I feel like CEC tried way too hard to be magical instead of exposing enough control for the user to be able to block certain commands from problematic devices, or even just designate that device X will always be the boss in a particular setup.



Absolutely this.

The frustration when I turn on the Steam Deck and the Apple TV goes

"Look at me. Look at me! I'm the output now"


Yup, game consoles are ground zero for this. I hit the button on the PS5 controller only to have the receiver and TV power on, then the PS4 wakes up for some reason and then switches the AVR to its input.

My Sony UHD player also seems to want to grab the input sometimes too, so maybe it's Sony that's the source of the problems haha.

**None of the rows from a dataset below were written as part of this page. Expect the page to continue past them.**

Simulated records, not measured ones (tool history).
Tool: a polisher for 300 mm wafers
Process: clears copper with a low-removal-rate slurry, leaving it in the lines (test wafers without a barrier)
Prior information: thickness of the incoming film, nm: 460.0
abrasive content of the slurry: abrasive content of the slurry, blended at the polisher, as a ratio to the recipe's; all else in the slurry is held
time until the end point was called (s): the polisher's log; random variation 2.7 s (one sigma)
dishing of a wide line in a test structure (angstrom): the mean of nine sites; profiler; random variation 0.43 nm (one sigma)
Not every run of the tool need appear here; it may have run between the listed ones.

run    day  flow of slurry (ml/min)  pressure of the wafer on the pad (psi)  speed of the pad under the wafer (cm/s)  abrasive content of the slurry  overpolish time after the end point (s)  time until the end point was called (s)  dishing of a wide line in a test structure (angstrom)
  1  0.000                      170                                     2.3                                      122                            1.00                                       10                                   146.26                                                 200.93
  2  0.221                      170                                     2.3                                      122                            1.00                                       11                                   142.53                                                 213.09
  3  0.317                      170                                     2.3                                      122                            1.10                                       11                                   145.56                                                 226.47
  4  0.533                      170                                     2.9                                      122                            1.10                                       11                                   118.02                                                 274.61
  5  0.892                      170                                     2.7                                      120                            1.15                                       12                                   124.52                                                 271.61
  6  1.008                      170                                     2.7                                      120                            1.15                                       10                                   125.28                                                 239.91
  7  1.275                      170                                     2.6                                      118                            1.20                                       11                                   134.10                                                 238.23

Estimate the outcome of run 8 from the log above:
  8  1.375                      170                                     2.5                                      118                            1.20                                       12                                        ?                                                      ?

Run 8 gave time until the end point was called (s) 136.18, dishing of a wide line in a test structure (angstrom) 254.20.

And again, it's all just so maddening because it feels like it would go away if I could be like "Hey, AVR should never send power-on messages to its input devices." Because then I would just power on the device I actually want to use, it would turn on the AVR and TV, and we'd be golden.


Even better: I have some sort of Useless Machine[1] bug where turning on the TV will power up the PS5, which then puts itself to back to sleep.

[1]: https://en.wikipedia.org/wiki/Useless_machine


Oh I've definitely had this one too, where the TV powers up to the "I'm going to sleep now lol" screen from the PlayStation.


> And again, it's all just so maddening because it feels like it would go away if I could be like "Hey, AVR should never send power-on messages to its input devices."

Yeah, that sounds a weird "feature" in the first place.

If I manually turn on the UHD player/Chromecast/PS5/whatever, it makes sense that the TV also turns on and switches to the respective input.

I could also sort of imagine that if I switched the TV to some input source, it might be convenient if the device connected to that input turns on. (Not by a lot, though. You need the device's remote/gamepad/whatever anyway to tell it what to do, so the one button press saved doesn't really buy you much.)

But what makes no sense for me is the TV turning on all input devices when it's being turned on itself. When would you ever want to have the PS4, the PS5 and the HD player running, let alone as the default behavior?

That sounds like a genuine bug in the TV.

(Also, you sound as if you have some sort of "2 <-> n" setup with n input and 2 output devices. I have no idea how CEC would even be supposed to behave in such a setup. Would an input device turn on both output devices?


It's a conventional setup:

TV <- AVR <- PS4, PS5, Switch, UHD

I suspect the issue is largely with the receiver (a VSX-935), as that's seemingly the component sending a turn-on signal to its inputs.

If I could, I would have probably run everything to the TV and just done all the audio over eARC, but the TV is on the other end of a 50' HDMI cable, so I definitely need the receiver as an in-rack multiplexer.


Ah, that makes sense.


I turn off CEC all the time and my tv refuses to acknowledge it if I ever unhook the device or HDMI. Always defaults back. Drives me crazy.


Highly recommend https://www.amazon.com/Lindy-HDMI-Adapter-Female-41232/dp/B0... -- I have a couple and it's solved this problem for me completely. I hate how unpredictable CEC is when things go wrong, on top of the ridiculous 3 device limit.


I have a laptop, steamdeck, Nintendo Switch and chromecast all connected to an LG TV and all the ouput switching and remote pass-through works as expected. Maybe just a lucky combination ?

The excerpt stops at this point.